Everyday, residents call New York City's 311 hotline (a 911 equivalent for nonemergencies) to request government services. These services range from simple requests for basic government services to responding to storm damage to filling potholes to confronting noisy neighbors. 311 allows New Yorkers to voice their needs and influence how the City allocates its resources. Unfortunately, New York City does not collect or report information on the callers themselves, making it difficult to evaluate the equity or efficacy of that allocation. This project attempts to address that gap, and ultimately, to help develop a better understanding of which New Yorkers use 311.

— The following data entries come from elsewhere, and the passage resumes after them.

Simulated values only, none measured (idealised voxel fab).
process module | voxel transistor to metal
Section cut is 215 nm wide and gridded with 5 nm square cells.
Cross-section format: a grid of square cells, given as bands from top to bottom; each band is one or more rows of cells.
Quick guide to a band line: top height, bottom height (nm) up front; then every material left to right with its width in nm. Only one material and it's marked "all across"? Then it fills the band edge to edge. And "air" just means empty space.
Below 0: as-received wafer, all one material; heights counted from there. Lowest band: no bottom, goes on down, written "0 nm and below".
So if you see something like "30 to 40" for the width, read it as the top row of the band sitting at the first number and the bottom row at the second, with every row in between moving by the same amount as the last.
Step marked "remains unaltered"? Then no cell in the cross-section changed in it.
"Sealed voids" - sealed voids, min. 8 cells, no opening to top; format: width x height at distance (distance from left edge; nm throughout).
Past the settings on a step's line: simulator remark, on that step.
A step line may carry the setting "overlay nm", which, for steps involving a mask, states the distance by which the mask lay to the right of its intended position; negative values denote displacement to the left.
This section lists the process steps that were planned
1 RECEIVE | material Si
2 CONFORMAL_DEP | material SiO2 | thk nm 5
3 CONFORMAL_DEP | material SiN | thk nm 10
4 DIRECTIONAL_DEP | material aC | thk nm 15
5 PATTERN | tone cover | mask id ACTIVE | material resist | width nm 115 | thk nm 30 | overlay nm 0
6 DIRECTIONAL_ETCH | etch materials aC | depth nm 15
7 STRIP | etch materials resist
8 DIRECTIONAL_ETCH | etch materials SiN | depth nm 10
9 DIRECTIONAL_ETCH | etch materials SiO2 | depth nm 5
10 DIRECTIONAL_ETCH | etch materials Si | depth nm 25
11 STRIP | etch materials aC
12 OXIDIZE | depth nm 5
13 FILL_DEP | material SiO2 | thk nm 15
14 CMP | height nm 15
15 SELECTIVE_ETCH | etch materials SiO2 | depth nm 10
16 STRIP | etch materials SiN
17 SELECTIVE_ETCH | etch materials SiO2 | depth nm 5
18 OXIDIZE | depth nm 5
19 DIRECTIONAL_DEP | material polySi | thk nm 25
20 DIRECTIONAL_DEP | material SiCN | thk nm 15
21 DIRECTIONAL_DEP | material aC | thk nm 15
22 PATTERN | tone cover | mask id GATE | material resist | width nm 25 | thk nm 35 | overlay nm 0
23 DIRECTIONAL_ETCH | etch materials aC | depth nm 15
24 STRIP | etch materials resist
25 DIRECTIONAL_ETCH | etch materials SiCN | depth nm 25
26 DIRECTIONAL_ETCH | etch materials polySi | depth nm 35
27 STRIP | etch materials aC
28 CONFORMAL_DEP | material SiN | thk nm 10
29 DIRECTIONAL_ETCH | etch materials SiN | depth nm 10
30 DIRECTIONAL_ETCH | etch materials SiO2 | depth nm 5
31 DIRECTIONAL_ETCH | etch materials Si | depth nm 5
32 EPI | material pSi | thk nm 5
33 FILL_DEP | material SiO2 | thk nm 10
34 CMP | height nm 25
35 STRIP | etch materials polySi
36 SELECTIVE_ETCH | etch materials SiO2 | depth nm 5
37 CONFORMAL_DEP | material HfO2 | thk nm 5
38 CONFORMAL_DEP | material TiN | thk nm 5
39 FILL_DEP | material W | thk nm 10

We dive into a slice of 311 data specific to street tree damage reported immediately following major storms. The City of New York makes 311 data available on its Open Data Portal, and we will investigate it using the software R. We will wrangle the data with spatial packages like sp, rgdal and maptools. Then, we will plot the data using shapefiles from the City's planning department and R's famous ggplot2 package. Finally, we will combine 311 with data from the US Census Bureau and the City's tree census to construct a statistical model using the package RStan.
Identifying which residents report storm damage has a variety of applications. For example, we could spread awareness of the 311 system to neighborhoods where, for whatever reason, residents report fewer incidents. Or, we can better understand spikes of 311 activity and create policies that more fairly distribute resources after a major storm. For this project, however, our choice of storms is of purely academic interest. We choose to look at tree damage because storms are well-defined, observable events. After each storm, we can safely assume that the tree damage being reported by a 311 user is damage generated from that storm. Since we can safely assume that service requests coming right after a storm will be due only to the storm, we can take advantage of spatial and temporal variations in the call rate to identify who uses 311.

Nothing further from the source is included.